Up the stairs of an unassuming warehouse space in Downtown L.A., an older man collects my cash. He’s manning the door at “Buck’s Drive-Thru,” a gay country revue hosted by the artist Sam Buck and friends. Tonight is special. We’re celebrating “Borderline,” Buck’s debut country EP. The night has already begun with a dance lesson, while others enjoy the two-for-one drink specials atop stacks of hay. “We’re gonna play the song during the show, so we can all do the dance together,” Buck tells me.
As I scrounge around for my cash, the guy at the door tells me whatever I can find will suffice. I assume he’s one of Buck’s friends from Oil Can Harry’s, the gayest institution in L.A.’s San Fernando Valley and the oldest gay bar this side of the Mississippi. Buck and his friends have become regulars there in recent months, helping the bar celebrate its 50th anniversary. And while Buck is still new-ish to the Oil Can Harry’s scene, he’s pretty sure its gay line-dancing experience is more “exuberant” than the straight line-dancing experience at other country bars, such as the Cowboy Palace, which he predicts have “less flair.”
“I’ve met people who have been dancing at Oil Can’s for the last 30 or 40 years,” Buck tells me. “In terms of community, it’s the most diverse crowd of people I’ve ever felt myself a part of, it’s just so cute. They basically cycle through 30 dances a night — most of them set to country music, but we also line dance to the Pussycat Dolls and Ke$ha too.”
Despite my assumption, though, the doorman isn’t one of Buck’s dance partners. He is, in fact, Sam’s dad. Turns out he’s in from Massachusetts with Sam’s mom to catch the show (and collect that ticket money). “I haven’t gone home to Massachusetts in like six months, so my parents made it a point to come,” Buck tells me.

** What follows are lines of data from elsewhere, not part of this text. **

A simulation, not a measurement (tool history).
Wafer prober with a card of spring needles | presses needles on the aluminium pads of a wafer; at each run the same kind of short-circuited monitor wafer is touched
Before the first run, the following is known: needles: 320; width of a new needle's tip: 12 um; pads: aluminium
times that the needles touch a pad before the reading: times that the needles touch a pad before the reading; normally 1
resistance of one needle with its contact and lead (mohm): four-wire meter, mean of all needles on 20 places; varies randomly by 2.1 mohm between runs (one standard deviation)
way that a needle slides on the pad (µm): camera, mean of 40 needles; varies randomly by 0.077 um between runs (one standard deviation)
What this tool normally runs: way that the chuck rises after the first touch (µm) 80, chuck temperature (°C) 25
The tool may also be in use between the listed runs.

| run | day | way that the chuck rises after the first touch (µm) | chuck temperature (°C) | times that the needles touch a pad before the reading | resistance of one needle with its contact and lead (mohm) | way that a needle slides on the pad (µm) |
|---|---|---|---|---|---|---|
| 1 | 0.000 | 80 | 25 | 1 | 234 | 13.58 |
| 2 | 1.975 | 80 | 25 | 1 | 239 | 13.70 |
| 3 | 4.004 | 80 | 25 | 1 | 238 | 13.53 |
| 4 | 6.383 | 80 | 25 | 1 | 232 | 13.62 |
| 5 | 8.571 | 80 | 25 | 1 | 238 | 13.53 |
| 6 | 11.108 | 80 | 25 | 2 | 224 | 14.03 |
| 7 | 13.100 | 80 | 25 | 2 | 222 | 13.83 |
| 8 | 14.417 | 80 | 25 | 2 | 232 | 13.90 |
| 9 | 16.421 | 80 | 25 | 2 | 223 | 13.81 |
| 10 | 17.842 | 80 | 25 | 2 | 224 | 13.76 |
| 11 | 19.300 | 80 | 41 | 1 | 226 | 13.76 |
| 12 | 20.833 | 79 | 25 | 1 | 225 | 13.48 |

He’s put his parents to work tonight at the third rendition of “Buck’s Drive-Thru,” the first L.A. event celebrating his new release — six songs featuring him on guitar and lead vocals. “This is the first one with hay!” a fan exclaims shortly after I arrive. On Twitter, Buck described the venue as part of Downtown L.A.’s “arts district slash car stereo district,” and before the performance begins, I chat with some young guys who made their way over from the auto-body shop across the street. “I don’t love country, but I love music,” one of them tells me before passing me his blunt.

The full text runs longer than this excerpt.